The Great Green Hope Revisited: Viva La (food) Revolucion

Posted by on Aug 27, 2012 in Food & Drink, Sustainability | One Comment

For the past month and a half, I have been heavily involved in promoting this year’s Dig-IN ~ A Taste of Indiana via social media. Even thought I told fellow Spoke David Feinberg that I wasn’t planning to write about the event, I’ve had no time to write anything new so… I’ve decided to re-post one of my favorite posts from April 2010!

This is one that didn’t make it in the transition from IndyHub’s old website to the current iteration (I think I’m entitled to repost, right?) Plus, this isn’t as much about Dig-IN as it is about Indy’s food scene – especially, locally owned restaurants that feature Indiana ingredients that are grown or raised according to sustainable agricultural practices.

Viva la (food) Revoluction (April 2010) — Over the last 60 years, food has become all about convenience and ease of use – think canned vegetables, the microwave, TV dinners and fast food.  But now, we’re experiencing a season of change in the way Indiana consumes food.

“I think we are in the middle of a food revolution in Indiana. I really, really believe that,” says Neal Brown, local chef and the brains behind the rabidly popular Pizzology in Carmel. (Brown’s past credentials include owner of L’explorateur, chef at H20 Sushi and Brugge Brasserie, sous chef at Tavola di Tosa and commis chef at R-Bistro.)

You can witness the revolution in the popularity of farmer’s markets around town, the increasing demand for organics, in projects such as Growing Places at White River State Park, in groups such as Slow Food Indy, and a host of new, locally owned restaurants opening around Indy.

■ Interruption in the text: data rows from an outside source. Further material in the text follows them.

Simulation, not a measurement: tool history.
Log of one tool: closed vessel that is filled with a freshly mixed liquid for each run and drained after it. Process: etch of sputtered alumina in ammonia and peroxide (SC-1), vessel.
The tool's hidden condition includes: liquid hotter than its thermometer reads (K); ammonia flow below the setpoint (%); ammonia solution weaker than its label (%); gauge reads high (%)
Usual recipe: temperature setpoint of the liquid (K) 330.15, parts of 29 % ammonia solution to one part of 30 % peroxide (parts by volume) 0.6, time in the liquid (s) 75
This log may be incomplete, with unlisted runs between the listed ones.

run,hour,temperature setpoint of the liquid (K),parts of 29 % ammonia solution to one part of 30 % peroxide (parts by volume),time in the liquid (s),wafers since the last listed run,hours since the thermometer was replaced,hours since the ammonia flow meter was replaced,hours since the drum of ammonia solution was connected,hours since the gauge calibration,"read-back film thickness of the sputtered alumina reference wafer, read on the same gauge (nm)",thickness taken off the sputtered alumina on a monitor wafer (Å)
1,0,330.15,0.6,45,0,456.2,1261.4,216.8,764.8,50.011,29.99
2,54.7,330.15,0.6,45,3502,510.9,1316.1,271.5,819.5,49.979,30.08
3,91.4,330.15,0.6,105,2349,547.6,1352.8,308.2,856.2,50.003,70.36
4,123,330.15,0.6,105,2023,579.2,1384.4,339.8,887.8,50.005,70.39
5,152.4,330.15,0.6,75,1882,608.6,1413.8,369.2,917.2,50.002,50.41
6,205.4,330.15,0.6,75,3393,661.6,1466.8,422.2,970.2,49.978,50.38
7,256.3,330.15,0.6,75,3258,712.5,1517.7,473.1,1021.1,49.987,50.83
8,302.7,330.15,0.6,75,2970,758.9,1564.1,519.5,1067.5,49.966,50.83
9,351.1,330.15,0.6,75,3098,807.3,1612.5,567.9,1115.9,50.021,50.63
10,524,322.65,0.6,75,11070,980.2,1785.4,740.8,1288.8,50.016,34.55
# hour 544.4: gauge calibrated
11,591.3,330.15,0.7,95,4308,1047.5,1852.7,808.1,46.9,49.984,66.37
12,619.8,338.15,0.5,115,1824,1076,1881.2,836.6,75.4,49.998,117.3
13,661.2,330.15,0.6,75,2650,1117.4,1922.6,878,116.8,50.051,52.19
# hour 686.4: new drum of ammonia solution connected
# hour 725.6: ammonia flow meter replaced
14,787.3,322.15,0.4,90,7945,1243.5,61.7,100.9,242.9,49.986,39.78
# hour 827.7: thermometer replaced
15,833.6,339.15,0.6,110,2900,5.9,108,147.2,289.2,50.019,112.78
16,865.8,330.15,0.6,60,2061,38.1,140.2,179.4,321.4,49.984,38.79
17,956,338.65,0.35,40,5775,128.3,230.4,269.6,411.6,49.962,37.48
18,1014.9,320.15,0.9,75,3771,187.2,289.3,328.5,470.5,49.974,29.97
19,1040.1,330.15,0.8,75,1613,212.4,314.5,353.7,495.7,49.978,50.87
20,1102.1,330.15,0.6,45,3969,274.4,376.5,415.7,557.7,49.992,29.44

For years, Indy has been a haven for chain restaurants, and our fair city has earned a reputation as culinary-challenged. But there’s a growing group of folks (not just “foodies”) who want quality, local, sustainably grown, naturally and humanely raised food on their dinner table and on their menus.

However, the size of that group is relatively small. In particular, Brown has noticed thirtysomethings embracing the local food revolution. Perhaps this group has more discretionary income, but he also thinks it has something to do with this demographic growing up around the introduction of the microwave and during the height of the fast food era.

Brown distinctly remembers the day his mother stopped cooking and fast food arrived on the dinner table. “One day, she just said, ‘I’m done,’” recalls Brown. After that, dinners consisted mostly of McDonald’s, takeout pizza and other fast foods.

So what does Brown think it’s going to take for the twentysomethings and the next generation to appreciate and value food? His answer – education.

“It will take our generation to plant the seeds,” says Brown (Brown and I are both mid-to-late-30s). “If we keep eating at chain restaurants, those same options will be waiting for the next generation. This has to be part of a holistic solution including sharing the story and education.”

Brown is doing this at Pizzology, telling customers how they make their own mozzarella and sauces and that they cook exclusively with meat from humanely treated animals that have been grass-fed. “We tell everyone we can because it’s good for business and good for the customer.”

The educational slant of Brown’s passion for food echoes that of ABC’s program “Jamie Oliver’s Food Revolution.” (In fact, when Brown and I met several weeks ago, he pointed me to Oliver’s presentation at TED.)

It’s with education in mind that Brown has been working with the Indiana State Department of Agriculture and other groups for the upcoming Dig-IN, a food festival and showcase for sustainable agriculture that will take place at White River State Park. Scheduled for August 2010, Dig-IN will feature educational discussion panels, cooking demonstration, urban gardening exhibits, local chef Q&A sessions, wine tastings, beer and food pairing classes, and more.

Dig-IN will hopefully get folks talking about where their food is grown, how it’s grown and how you can use it at home.

Another educational food event worth noting is Chew On This, part of the Food for Thought program by the Indiana Humanities Council. Chew on This will challenge neighbors, friends and new acquaintances to eat, think and talk about food issues in Indiana at 15 different locally owned restaurants or community venues around the city.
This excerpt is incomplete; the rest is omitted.